People say high school flies by in the blink of an eye; I never understood what they meant until now. As I go through the last few weeks of high school, it feels bittersweet and nostalgic to leave it behind.
On my first day of freshman year, I remember going up to a Senior of Merit at Work (SMW) member to ask them where my first period was. Panicked and scared, I thanked them and frantically hurried off to find my class. As the years went by and I am now a graduating senior, this campus has become so familiar to me that I know it like the back of my hand. If I could go back in time, I would tell my younger self these things.
Looking back on all four years of my high school career, I’ve made countless memories, made friends, shed both happy and sad tears, laughed through the hard times, and experienced it all. From taking my first AP class to cramming in my assignments, I was able to get through them because of the people who were alongside me through this journey. To be honest, there were times throughout high school where I regretted things and destroyed myself. I was at some of my lowest points, and I didn’t know how I was going to get through them. But despite all the stress I experienced and all the lessons I learned, I realized that it was going to be OK. Sure, I regret not taking more of those APs and not putting myself out there, but I’m proud of myself for all that I have done, specifically during my senior year.

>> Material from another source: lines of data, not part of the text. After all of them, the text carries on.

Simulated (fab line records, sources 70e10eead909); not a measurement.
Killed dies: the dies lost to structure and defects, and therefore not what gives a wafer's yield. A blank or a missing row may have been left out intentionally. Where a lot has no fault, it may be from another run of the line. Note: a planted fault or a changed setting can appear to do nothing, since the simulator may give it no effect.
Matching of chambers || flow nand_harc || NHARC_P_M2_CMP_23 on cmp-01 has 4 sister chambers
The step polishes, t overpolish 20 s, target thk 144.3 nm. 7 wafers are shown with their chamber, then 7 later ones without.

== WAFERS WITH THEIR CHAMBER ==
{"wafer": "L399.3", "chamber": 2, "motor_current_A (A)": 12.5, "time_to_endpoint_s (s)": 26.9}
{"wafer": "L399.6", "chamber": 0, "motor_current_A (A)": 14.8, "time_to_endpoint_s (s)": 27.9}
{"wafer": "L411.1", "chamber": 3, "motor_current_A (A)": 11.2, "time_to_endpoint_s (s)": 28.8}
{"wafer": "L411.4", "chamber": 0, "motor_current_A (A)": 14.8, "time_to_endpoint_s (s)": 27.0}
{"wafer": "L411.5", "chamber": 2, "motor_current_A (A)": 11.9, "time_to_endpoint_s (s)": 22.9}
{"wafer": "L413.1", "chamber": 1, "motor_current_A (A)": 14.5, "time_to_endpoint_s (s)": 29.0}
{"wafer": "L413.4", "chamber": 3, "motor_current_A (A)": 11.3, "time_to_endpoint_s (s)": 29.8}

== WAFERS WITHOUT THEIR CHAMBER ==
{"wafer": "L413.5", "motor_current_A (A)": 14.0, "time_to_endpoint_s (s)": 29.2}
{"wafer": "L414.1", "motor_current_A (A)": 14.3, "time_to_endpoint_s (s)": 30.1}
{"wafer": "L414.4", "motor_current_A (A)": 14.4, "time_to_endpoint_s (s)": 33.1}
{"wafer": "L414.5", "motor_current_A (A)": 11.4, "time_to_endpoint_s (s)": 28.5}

Near the end of my junior year, everything started to take a mental toll on me. To say that senior year was any better wouldn’t be true. Being in Orchesis has always been one of my dreams in high school even though I knew I never would make it. So, when I mustered up the courage to try out and I didn’t make it, it stung a lot; and honestly, I doubted my decision to try out in the first place. At that moment, I impulsively picked Concert Choir to replace Orchesis. However, on registration day, my initial excitement soon turned into disappointment. I was told that both Choir and Journalism were both first period classes, so I had to choose from either one. Torn between the two, I didn’t know what to choose. As I had a role in Quill and having been in that class for a while, I was hesitant about my decision. I remember one of the counselors telling me that she would talk to Ms. Tu and that all I could right now was figure out if Quill could be changed to a different period. The day before school I checked Powerschool and received an email from Ms. Tu saying that I made it in. From then on I decided to join Chanteurs, and it really healed a part of me that I didn’t know it would.
That once shy, introverted girl blossomed into a more confident person who knew her boundaries and found the people who cared about her.
As I turn the page to a new chapter I’d like to say this to my underclassmen: don’t be afraid to put yourself out there, try out for that team, and take those risks. If you never try, you never know. Trust me, you’ll surprise yourself!
And thank you to everyone who has been there for me along the way:
My parents, who were my biggest and #1 supporters
My friends, who were my hype girls and support system
And my teachers, who were thoughtful mentors and role models each and every school day
As I get ready to turn the page, the song “Slipping Through My Fingers” plays in my head. I might not know what the future holds for me, but I trust the next chapter because I know the author.